A math Ph.D. that goes beyond the numbers
Bahar Acu has come a long way from her childhood in Turkish Kurdistan, earning a Ph.D. in mathematics from USC Dornsife and working to support other women who study and seek careers in the field. Photos by Mike Glier.

A math Ph.D. that goes beyond the numbers

Earning a doctorate in mathematics from USC Dornsife is the culmination of years of diligent study, and just the beginning of a prolific career.
Darrin S. Joy

Bahar Acu has come a long way as a mathematician, both academically and geographically.

Acu, who will attend USC Dornsife’s Ph.D. hooding ceremony on May 11 to receive her Doctor of Philosophy degree in mathematics, grew up in Diyarbakir, Turkey. The city of nearly a million people is commonly considered the capital of Turkish Kurdistan.

Despite widespread discrimination against Kurds and the social hurdles associated with growing up as ethnic minorities, Acu and her six brothers and sisters were exceptionally driven in their pursuit of an education. Acu credits her older siblings’ commitment to excellence with inspiring and motivating her academic success.

“There was conflict going on in that part of Turkey and also not many educated people around me. And you really need somebody, a model figure,” she said. “I think I had my siblings. They were pretty strong figures, very hardworking people.”

She points to her mother as highly influential, as well. Despite having little education, her mother set the example of a strong, supportive woman for Acu and her siblings.

Acu’s desire to protect her mother may also have played a significant role in her academic performance. Her mother spoke mostly Kurdish, having very little fluency in Turkish. However, speaking Kurdish in public then could result in harsh consequences.

“At parent-teacher meetings, my mom was not able to answer the teacher’s questions because she did not know Turkish well. And at that time, you were not allowed to speak Kurdish and you were expected to express yourself in Turkish,” Acu said.

To avoid putting her mother in a difficult position, Acu made sure that her academic performance and school behavior were as positive as possible, avoiding the need for too much discussion.

An educational journey

As the Acu children grew older, the family moved 600 miles to the Turkish capital, Ankara, where the siblings had more opportunity to advance their educations. One by one, Acu and her brothers and sisters advanced through high school to become first-generation college students. Now, her two brothers and two sisters are physicians, one brother is a computer engineer, and one sister is an aesthetician.

For her part, Acu fell in love with mathematics. She pursued and obtained undergraduate and master’s degrees in the subject at Middle East Technical University, finding that geometry and topology interested her most.

Portrait Right

Acu Bahar is a board member of the USC Women in Math organization.

“In my senior year, I took lots of upper level pure mathematics courses, and I realized that geometry and topology was my best suit,” she said. “I was doing good, acing all my classes.”

When she applied for Ph.D. programs, she had narrowed her choices to those that could help her pursue research in those areas.

“I had two schools in my mind, and USC was one of them,” she said. “I got an offer from USC, and immediately I said, ‘I’m coming there.’”
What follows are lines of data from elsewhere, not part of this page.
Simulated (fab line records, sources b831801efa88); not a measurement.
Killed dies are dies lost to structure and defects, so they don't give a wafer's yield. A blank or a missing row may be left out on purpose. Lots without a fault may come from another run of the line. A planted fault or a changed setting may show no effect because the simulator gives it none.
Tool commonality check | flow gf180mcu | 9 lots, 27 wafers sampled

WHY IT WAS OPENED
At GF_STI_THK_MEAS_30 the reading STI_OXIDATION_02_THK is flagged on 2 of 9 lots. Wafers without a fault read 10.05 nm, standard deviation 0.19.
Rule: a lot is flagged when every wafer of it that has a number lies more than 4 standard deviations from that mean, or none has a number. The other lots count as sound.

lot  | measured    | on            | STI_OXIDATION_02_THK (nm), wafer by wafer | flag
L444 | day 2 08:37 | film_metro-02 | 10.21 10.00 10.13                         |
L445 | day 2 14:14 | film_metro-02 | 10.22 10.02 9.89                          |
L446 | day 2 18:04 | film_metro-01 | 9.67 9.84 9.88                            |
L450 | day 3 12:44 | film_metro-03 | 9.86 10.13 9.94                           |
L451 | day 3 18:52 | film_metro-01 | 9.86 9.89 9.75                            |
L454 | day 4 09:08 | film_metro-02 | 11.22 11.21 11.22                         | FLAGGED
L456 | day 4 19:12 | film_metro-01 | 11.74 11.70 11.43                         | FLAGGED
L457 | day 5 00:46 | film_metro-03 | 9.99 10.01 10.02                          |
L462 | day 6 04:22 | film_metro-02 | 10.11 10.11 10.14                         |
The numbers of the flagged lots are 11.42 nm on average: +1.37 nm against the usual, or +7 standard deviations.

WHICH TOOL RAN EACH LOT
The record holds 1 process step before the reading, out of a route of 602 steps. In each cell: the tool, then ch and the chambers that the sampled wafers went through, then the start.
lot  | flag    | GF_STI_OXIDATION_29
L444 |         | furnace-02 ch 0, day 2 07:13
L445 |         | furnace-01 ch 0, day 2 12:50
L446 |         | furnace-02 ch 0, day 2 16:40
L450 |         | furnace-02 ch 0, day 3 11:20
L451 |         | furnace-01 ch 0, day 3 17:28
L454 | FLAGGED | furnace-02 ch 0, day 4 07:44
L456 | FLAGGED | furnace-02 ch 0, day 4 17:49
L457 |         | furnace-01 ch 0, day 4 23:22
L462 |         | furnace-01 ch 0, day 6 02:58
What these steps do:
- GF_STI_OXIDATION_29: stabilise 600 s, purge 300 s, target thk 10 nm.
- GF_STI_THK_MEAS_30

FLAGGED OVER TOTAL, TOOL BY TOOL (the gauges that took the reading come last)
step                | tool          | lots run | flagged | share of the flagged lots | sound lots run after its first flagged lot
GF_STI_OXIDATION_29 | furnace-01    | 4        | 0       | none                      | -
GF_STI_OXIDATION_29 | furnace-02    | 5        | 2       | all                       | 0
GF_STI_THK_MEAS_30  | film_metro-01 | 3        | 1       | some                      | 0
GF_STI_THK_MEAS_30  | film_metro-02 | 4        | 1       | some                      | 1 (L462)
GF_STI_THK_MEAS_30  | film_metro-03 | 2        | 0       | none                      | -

It was the first time she had traveled internationally.

“I’ve never been anywhere other than Turkey before moving to L.A.,” she said. “It was hard at the beginning, but little by little, things got easier.”

Despite an unexpected setback — her adviser took a position at another university — Acu persisted. Now she’s become the first person in her family to receive a Ph.D.

Worldly perspective

With a unique understanding of the challenges women who pursue careers in mathematics may encounter, Acu is active in promoting women in the field. She is currently a member of the Association for Women in Mathematics, a nonprofit organization that encourages women and girls to study and have active careers in the mathematical sciences, and president of the organization’s USC student chapter. She is a board member of the USC Women in Math group, as well.

Acu has also volunteered to teach math to middle and high school children through the Camp Euclid math research camp, based in Athens, Georgia.

“That was a great experience,” she said. “The children learn how to ask questions and how to prove things in high school, which is something that I learned in college. It’s a great opportunity for them to touch mathematics — real mathematics — for the first time.”

Acu has found time to expand her horizons on a different front, as well, learning multiple languages.

“My Persian is intermediate, and I know intermediate German. And I speak Turkish and Kurdish,” she said. That’s in addition to English and, to some extent, Armenian.

With her Ph.D. earned, Acu has landed a faculty position at Northwestern University in Chicago, where she’ll be able to continue both exploring mathematical theories and helping others learn about them, two things that remain at the heart of her life’s work.

“I love research and I love teaching,” she said. “The goal is definitely to stay at a school where I can do both.”